Turkey’s top appeals court has upheld life sentences handed down to 60 former military cadets who were jailed in the aftermath of a failed coup in July 2016 and convicted on coup charges, Turkish Minute reported.
Three former female air force cadets — Nagihan Yavuz, Nimet Ecem Gönüllü and Şüheda Sena Öğütalan — are among the 60 whose sentences have been upheld. They were convicted in May 2018.
The cadets have denied taking part in the coup attempt and said they were only acting on orders from their superiors, who told them there was a terrorist attack on the night of the attempted coup on July 15, 2016.
Dozens of other military cadets who were sentenced to life on coup charges have been released in recent months for retrial after the Supreme Court of Appeals overturned their sentences. The cadets had been in jail for about six years. The top court’s latest decision on the 60 former cadets has come as a disappointment for those who were awaiting a similar ruling that would have made their release possible.
“The life sentences given to our friends in the Orhanlı trial have been upheld by the Supreme Court of Appeals. Take the cadets into the midst of chaos, open fire on them, then give them life sentences. Damn your justice,” the military cadets committee tweeted on Wednesday.

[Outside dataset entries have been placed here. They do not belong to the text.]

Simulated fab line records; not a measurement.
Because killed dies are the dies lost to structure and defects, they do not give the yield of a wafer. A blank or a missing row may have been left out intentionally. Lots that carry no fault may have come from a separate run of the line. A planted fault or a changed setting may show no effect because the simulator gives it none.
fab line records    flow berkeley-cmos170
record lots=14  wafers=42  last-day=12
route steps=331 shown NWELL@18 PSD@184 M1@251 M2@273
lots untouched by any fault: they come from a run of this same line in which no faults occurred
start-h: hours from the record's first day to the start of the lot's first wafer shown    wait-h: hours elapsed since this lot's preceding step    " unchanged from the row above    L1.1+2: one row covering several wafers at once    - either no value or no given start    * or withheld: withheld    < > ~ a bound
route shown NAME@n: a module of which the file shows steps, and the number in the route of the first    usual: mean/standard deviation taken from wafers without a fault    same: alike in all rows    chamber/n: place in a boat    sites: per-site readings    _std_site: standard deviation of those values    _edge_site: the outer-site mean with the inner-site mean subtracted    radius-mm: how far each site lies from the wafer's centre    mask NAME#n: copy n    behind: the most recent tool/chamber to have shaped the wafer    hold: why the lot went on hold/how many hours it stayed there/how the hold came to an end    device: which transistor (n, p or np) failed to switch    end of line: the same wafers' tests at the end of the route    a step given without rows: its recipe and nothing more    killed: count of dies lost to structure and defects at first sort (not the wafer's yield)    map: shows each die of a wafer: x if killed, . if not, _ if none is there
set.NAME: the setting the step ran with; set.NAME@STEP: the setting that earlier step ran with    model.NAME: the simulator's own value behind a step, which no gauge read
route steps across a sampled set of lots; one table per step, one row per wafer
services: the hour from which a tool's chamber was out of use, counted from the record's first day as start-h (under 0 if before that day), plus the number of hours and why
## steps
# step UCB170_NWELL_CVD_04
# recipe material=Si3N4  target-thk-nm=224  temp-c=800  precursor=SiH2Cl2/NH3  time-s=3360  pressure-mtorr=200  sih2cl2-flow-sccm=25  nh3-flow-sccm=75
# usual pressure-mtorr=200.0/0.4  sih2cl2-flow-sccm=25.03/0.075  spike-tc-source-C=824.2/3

Orhanlı refers to the trial of military cadets over incidents that took place at the Orhanlı toll booths in the Tuzla neighborhood of İstanbul on the night of the coup attempt.
Immediately after the abortive putsch, the Justice and Development Party (AKP) government along with President Recep Tayyip Erdoğan pinned the blame on the faith-based Gülen movement. The movement strongly denies any involvement.
A documentary telling the stories of military cadets in Turkey, hundreds of whom were unjustly convicted due to their alleged involvement in the failed coup in 2016, premiered on YouTube several days before the sixth anniversary of the coup attempt this month, drawing more than 1 million viewers.
Following the coup attempt, 16,409 military cadets were expelled from their academies by emergency decree-laws subject to neither judicial nor parliamentary scrutiny, and 355 of them were given life sentences, with some of them overturned by the Supreme Court of Appeals, according to figures revealed at the end of the video. As of July 2022, 209 cadets are still behind bars.